Sex educator Pamela Madsen has noticed something lacking lately in the orgasms you give your partner and yourself. Oh sure, you can provide each other/yourself with vaginal ones, clitoral ones, ones revolving around one’s G-spot, even male ones, depending. But, Madsen is worried for your sexual health. There’s something about your drive to the finish line that’s just so obligatory — and American.
Unfortunately, the experience of orgasm is put out as the measure of success of a joyful and meaningful sexual experience. It’s like our culture views sex as a sporting event. Once we get on the playing field of sex, it’s all around running around the bases — with the sole purpose of hitting a home run. Isn’t that what we learned as young sexual beings with that entire concept of “hitting a home run?” Somehow, if we don’t get that orgasm we feel like we lost the game.
So, let’s get this straight. Not only is Madsen not in favor of trying to give oneself or one’s partner an orgasm, but she also hates baseball? And winning?! What does she think we should do instead? Go “organic,” and tell ourselves, “‘I don’t have a need for my partner to orgasm. I don’t feel an obligation to ‘give’ my partner an orgasm. I don’t feel an obligation to have an orgasm myself.’” Paging Joseph McCarthy.
What Is An Organic Orgasm? [Psychology Today]

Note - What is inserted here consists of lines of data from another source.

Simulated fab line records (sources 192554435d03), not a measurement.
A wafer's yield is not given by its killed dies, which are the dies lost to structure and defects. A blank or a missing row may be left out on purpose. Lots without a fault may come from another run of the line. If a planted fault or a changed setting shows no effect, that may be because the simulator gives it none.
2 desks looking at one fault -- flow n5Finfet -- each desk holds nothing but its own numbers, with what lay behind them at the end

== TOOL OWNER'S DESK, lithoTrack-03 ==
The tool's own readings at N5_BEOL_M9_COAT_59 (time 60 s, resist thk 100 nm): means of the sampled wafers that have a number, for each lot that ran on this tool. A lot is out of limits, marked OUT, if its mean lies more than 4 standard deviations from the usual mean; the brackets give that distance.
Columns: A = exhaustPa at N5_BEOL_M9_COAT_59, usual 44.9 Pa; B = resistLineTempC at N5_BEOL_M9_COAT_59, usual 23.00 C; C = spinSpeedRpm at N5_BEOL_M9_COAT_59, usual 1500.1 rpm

Update: Madsen responded to us in the comments.
Dear Daily Intel:
Thank you for picking up the writing! While funny - you missed the point entirely! Orgasms are delicious and wonderful - I am suggesting that we are simply too focused at the “getting there” - and we miss the journey all along the way which is filled with pleasure - all because we want to make sure that we get to that “home run”. What if we let go of “getting there” - and see what happens? Extended pleasure perhaps? Less anxiety about getting it right? More orgasms as a result? Who knows? You can mock the possibility of opening yourself to more pleasure by releasing be so goal orientated in your sexing….or not.